Yangmei (Myrica rubra) is a fruit that has been cultivated in China for at least 2000 years, mainly in the Yangtze River region.
It is known in the West by several names that qualify it as a berry: Chinese bayberry, Japanese bayberry, red bayberry, yumberry, waxberry, Chinese strawberry. However, due to the presence of a small, woody seed , it cannot be properly called a berry, which is a fruit with all its layers being watery and soft. But in common usage, all small, round, fleshy fruits are called berries, so Yangmei can fit this description.
Each yangmei fruit is the size of a large cherry and has an irregular exterior made up of many small fleshy stalks that attach to a single hairy seed at its centre. These tiny stalks give it a unique texture that is firm and chewy, but also provide hiding places for small pests and trapped dirt. In China, people typically soak the fruit in salt water before eating it to extract anything unpleasant.
The flavour of yangmei is similar to that of strawberry and raspberry, but slightly harsher and with an herbal taste. Sellers often sell them in different stages of ripeness depending on what the buyer wants. Fruits with a deep, dark red colour are sweeter and should be eaten fresh. The bright red fruits tend to be acidic and are more commonly used in cooking. Yangmei can be dried, candied, baked or used to flavour teas. Bright red yangmei are often infused into baijiu (a clear liquor) to make a fruit-flavoured alcohol that can be sipped or cooked with other foods such as prawns.

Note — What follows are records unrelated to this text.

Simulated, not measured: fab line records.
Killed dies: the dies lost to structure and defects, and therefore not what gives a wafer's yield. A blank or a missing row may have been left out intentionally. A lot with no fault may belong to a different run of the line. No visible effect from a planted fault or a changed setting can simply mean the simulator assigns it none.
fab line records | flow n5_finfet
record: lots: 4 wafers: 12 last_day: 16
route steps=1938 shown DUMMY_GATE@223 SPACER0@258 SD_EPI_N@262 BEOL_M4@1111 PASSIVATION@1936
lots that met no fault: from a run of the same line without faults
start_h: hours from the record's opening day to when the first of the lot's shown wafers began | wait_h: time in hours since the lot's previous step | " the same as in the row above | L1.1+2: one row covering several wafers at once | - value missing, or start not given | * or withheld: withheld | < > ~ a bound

Because of thefruit's unfortunate ability to harbour pests, it is almost impossible to find fresh yangmei outside Asia, but packaged products containing the fruit can be found in the United States and Europe. In the early 2000s, juices and powders made from the fruit were marketed under the name 'yumberry' as another contender in the superfruit craze. However, it seems that yumberry has lost the battle against other antioxidant-rich fruits such as pomegranate and açaí. Many websites of several large companies that once marketed yumberry juice are down or no longer have items for sale.
Yangmei is sometimes confusingly sold under the name 'arbutus', which is the scientific name for another fruit,Arbutus unedo, known in Italy by the common name of corbezzolo, a berry of similar appearance. Unlike arbutus, yangmei plants or fruit are unlikely to be found in the United States or Europe. Canned or dried fruits can sometimes be found in Asian supermarkets around the world.
However, to try fresh yangmei, the best thing to do is to visit China during the peak fruit season, from May to July. It is often sold by roadside fruit vendors.
HOW TO CLEAN YANGMEI
The easiest way to clean yangmei is to first wash them with water, then fill a pot with water. Add 1 teaspoon/5g of salt per 2 cups/500 ml of water. (You can also replace the salt with baking soda if you prefer). Add the yangmei and let it soak for 20-30 minutes. Stir in one direction every few minutes with chopsticks or a spoon. Drain, wash again with fresh water and dry on a paper towel. Or a towel that you don't mind staining - these juices are like those of a beetroot, so be careful when eating!
The downside of yangmei is that they are extremely perishable and are only available for a short time in early summer - which makes the fresh fruit even more valuable. You'll find yangmei juice, baijiu infused yangmei and dried yangmei available all year round, but for freshness, summer is the right time.
HOW TO EAT YANGMEI
Select berries that are a deep dark brown colour, bordering on purple, because they are best for fresh consumption. It is best to look at them and make sure they are free of defects. Take them home and wash them (see above), and then put them in your mouth. Watch out for small stones!
YANGMEI IN ITALY
According to Fruitseeker, Italian nurseryman Francesco Gandini from Guidizzolo has had yangmei plants for about ten years and has a very good production from them, although the fruit is small and the yield varies between seasons.